The repetitive mechanics make the experience a bit tedious, but the heartfelt story makes up for most of Contrast’s problems.
What are shadows? Are they just the shade produced by a physical object coming between light and a surface or is there something more hiding in them? Could it be possible that inside the shadows hides a parallel two-dimensional universe? That’s the inviting promise behind Contrast, a unique puzzle/platformer that constantly encourages you to alternate between the three-dimensional real world and the two-dimensional world of shadows. The repetitive mechanics make the experience a bit tedious, but the heartfelt story makes up for most of Contrast’s problems.
In Contrast, you assume the role of Dawn, an exuberant acrobat who befriends a little girl called Didi. Didi comes from a broken home, since her father has recently left her mother. But Didi’s no ordinary girl, since she has the ability to see what other people can’t, such as Dawn. Dawn also has a unique skill of her own: she can alternate between the real world and the world of shadows. Interestingly, a significant part of the story is explained via the collectible items that are scattered around the environments, so if you don’t want to miss any important details, you need to make sure you find these hidden items.
But while the core mechanic sounds quite unique, Contrast has a tendency to overuse it. In a sense, the game feels overly simple: you go into the shadow world, make some progress and when you get stuck, you go to the real world, move a light or object to clear a path in the 2D world and that’s it. It’s worth pointing out that as you make progress, you unlock new abilities, including the possibility of fixing lights, breaking wooden doors, dashing through shadows and more, but you don’t use these abilities as often as you could.
To a certain extent, Contrast’s puzzles are quite simplistic, but what the game lacks in the complexity of its brainteasers or variety of mechanics, it more that makes up for in visual pizzazz. Contrast looks absolutely stunning and more importantly, the game exudes a unique noir and cabaret style. The atmosphere is contagious and soon after playing the game, you’ll feel immersed in this peculiar world. Additionally, the jazzy soundtrack really sets the tone for both the story and style of the game.

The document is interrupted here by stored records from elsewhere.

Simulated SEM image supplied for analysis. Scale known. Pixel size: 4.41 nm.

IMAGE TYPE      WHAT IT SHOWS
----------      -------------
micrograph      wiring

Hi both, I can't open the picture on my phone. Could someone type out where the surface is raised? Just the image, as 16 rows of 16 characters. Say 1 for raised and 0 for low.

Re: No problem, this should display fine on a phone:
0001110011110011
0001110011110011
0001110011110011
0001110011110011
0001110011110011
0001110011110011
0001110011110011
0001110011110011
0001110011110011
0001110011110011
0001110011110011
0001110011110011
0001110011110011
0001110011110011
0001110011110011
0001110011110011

Sadly, Contrast isn’t without some issues, The game’s painfully short and finishing it could take you as little as four hours of playtime. On top of that, exploring some of the more claustrophobic environments can be a problem, since the camera behaves erratically most of the times. Finally, while most mechanics are compelling, the developer struggles when it comes to using them in a refreshing manner.
Nevertheless, Contrast manages to have some truly brilliant and heartfelt moments. For instance, the part where you assume the role of a princess and you need to rescue a prince from various hazards is remarkably creative and clever and in a way, this scene is very reminiscent of Limbo. It’s unfortunate that to experience such moments you have to make use of an gripping, yet repetitive mechanic.
Despite having some simplistic mechanics, Contrast’s story is the star of the show, so in a sense, the gameplay is just a mean to an end. The tools are flawed, that’s right, but thankfully, they don’t make the story less touching. And I would be lying if I said I didn’t enjoy every minute of Contrast’s emotionally affecting tale.